Knowledge Medina and Numonics

    Never Enough EP


    If the parameters of underground rap are expanding faster than ever, what with beatmakers like Clams Casino and AraabMuzik working to shatter any and all of the genre’s supposed aural boundaries, then California-based rapper Knowledge Medina and Florida-based producer Numonics are consciously keeping things pretty confined. On Never Enough, Medina and Numonics’ nine-song first collaborative EP, the two depend on a sort of textbook classicism, entirely devoid of gimmickry and flash, that reminds there will always be a place for fundamentals-driven indie rap.

    A quick YouTube search will show that Medina cut his teeth as a battle-rapper, but that’d be hard to determine through this EP alone; the songs here tend to be built around life-examining verses, not bursts of facetious one-liners. This is a sort of double-edged sword, because while Medina always has his heart in the right place (“Promise,“ for instance, is about his struggle to raise his daughter the way he wants), his narrative-powered songs tend to be a little predictable or even just bland. Luckily, though, Medina’s sheer technique as an emcee is crisp enough, albeit a hair indistinct, to not be supplanted when a more lyrically enticing guest like Reks (on “DOA” and “Above and Beyond”) comes into the fold. And even if Medina’s half-sung, half-spat hooks usually float by without making an enormous presence, they’re by no means futile.

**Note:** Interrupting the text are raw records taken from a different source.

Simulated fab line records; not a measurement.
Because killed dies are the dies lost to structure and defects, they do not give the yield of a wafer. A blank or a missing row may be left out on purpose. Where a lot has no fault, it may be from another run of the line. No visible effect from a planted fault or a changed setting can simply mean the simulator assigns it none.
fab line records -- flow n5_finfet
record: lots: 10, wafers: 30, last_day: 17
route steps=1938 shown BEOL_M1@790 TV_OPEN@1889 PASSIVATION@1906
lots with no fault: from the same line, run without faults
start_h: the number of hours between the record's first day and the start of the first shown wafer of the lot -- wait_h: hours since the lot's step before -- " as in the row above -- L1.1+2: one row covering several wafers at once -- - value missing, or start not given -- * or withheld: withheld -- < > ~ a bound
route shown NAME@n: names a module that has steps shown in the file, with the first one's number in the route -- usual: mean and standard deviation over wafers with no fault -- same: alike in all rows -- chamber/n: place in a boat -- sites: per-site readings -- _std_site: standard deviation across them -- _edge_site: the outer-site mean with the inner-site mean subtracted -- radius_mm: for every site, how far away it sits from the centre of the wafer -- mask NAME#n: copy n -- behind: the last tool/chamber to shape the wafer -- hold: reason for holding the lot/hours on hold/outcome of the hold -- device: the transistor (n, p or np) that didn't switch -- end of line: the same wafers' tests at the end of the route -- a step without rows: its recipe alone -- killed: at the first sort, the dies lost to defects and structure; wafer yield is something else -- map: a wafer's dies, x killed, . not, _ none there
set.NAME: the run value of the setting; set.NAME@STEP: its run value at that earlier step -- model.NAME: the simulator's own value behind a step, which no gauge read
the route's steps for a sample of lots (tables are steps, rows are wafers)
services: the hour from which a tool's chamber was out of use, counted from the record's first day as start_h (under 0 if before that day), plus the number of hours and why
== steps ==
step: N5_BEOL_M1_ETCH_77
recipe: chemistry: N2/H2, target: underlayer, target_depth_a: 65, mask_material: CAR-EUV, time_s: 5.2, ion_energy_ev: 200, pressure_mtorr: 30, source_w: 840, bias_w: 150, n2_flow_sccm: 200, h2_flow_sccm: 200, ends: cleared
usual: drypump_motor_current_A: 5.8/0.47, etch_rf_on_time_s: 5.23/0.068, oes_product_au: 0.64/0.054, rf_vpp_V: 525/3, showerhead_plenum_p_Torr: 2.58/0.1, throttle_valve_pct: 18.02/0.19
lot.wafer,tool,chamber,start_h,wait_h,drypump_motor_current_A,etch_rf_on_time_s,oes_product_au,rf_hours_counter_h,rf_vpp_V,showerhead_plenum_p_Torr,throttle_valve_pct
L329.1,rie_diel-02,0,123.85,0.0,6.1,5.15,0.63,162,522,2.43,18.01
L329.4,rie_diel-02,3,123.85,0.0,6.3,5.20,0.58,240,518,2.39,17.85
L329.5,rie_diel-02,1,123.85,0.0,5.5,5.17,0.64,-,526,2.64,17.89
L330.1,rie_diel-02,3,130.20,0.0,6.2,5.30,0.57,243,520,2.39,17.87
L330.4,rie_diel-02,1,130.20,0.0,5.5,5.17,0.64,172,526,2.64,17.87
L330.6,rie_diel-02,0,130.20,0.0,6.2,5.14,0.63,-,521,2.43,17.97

    As the only producer here, Numonics supplies ceaselessly sturdy backdrops for Medina’s and the guests’ verses. “DOA” is undoubtedly the greatest treat here, what with its obviously sample-based beat vaguely conjuring a bombastic mid-’90s DJ Premier production. At other spots of the EP, Numonics culls woozily gorgeous loops and primitive guitar riffs, as well as clattering drums and pitched-up vocal samples, to propel songs, most impressively on “The Requirements” and “You Don’t Really Care.” And throughout, the sonic architecture of the EP is simply compelling, no other criteria needed; it’s easy to get the sense that Numonics could drop one hell of an instrumental project.

    Though it’s prevented here because of the seven guest spots, a possible shortcoming of future collaborations between Medina and Numonics might be spawned from their lack of audible chemistry. For some intangible reason, the individual members of the best producer/rapper duos ever – Blackalicious, Gang Starr, Pete Rock and CL Smooth, among others – never sound truly at home without each other, while guests tend to deter the main men’s teamwork; conversely, Medina and Numonics don’t always sound especially in-touch with each other. Still, as the EP stands, it’s one of the slickest no-BS indie-rap projects of the young year. Just don’t expect it to shake up your worldview.